December 7, 2016
Four Temporary Resident Visa Refusals and Two Misrepresentation Findings Overturned
We were recently successful in Federal Court in overturning four Temporary Resident Visa refusals and findings of misrepresentation made against a husband and wife who had a lengthy positive immigration history in Canada.
The couple was seeking to return to Canada, where they held valid temporary study and work permits. They submitted initial TRV applications to the Visa Office, but neglected to mention on their application forms that they had been refused Canadian visas in the past, leading a Visa Officer to believe that they had purposely misrepresented their immigration history. The couple responded to a procedural fairness letter explaining that any omissions were unintentional and invited the Visa Office to verify whether the information they had provided was correct. While awaiting a final decision from one Visa Office, the couple flew to another country to visit a sick relative. While there, they submitted new TRV applications indicating that they needed to urgently return to Canada.
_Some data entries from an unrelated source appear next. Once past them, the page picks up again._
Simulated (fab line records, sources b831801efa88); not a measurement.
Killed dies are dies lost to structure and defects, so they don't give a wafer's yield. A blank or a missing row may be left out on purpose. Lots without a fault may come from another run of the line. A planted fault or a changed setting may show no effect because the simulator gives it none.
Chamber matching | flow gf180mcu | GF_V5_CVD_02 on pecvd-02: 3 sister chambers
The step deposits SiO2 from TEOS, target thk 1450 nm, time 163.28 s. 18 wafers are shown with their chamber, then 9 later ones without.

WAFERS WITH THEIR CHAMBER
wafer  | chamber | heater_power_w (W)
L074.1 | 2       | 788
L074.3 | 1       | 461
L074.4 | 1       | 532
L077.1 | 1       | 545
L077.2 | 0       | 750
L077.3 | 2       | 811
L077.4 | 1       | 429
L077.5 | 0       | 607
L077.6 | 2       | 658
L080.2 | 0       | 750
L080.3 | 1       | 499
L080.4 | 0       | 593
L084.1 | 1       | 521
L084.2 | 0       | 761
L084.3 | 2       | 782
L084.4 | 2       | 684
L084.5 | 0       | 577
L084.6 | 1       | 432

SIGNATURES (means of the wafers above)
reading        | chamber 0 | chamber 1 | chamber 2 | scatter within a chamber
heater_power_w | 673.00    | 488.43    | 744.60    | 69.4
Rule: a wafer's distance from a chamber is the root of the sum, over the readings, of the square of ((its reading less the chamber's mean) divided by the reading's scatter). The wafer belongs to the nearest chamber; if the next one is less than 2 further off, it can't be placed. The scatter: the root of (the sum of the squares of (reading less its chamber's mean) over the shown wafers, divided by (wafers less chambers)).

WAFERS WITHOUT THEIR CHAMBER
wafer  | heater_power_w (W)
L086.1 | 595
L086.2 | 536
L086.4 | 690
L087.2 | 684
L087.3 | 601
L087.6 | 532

All four applications were refused, with the first Visa Office finding the applicants inadmissible to Canada for five years for having misrepresented their immigration history. The Visa Office also alleged that the couple was trying to circumvent this misrepresentation finding by submitting new TRV applications while their initial applications were still in process. The other Visa Office refusals also alleged that the female applicant had contravened conditions of her study permit. These refusals were devastating for the couple, who had lived in Canada since 2006 and were awaiting a decision on their permanent residence application.
All four decisions were challenged in Federal Court, and after complex written pleadings and a lengthy hearing, we were successful in overturning all four refusals and the misrepresentation findings were set aside. The family will now have the opportunity to obtain their TRVs, return to Canada, and pursue their application for permanent residence.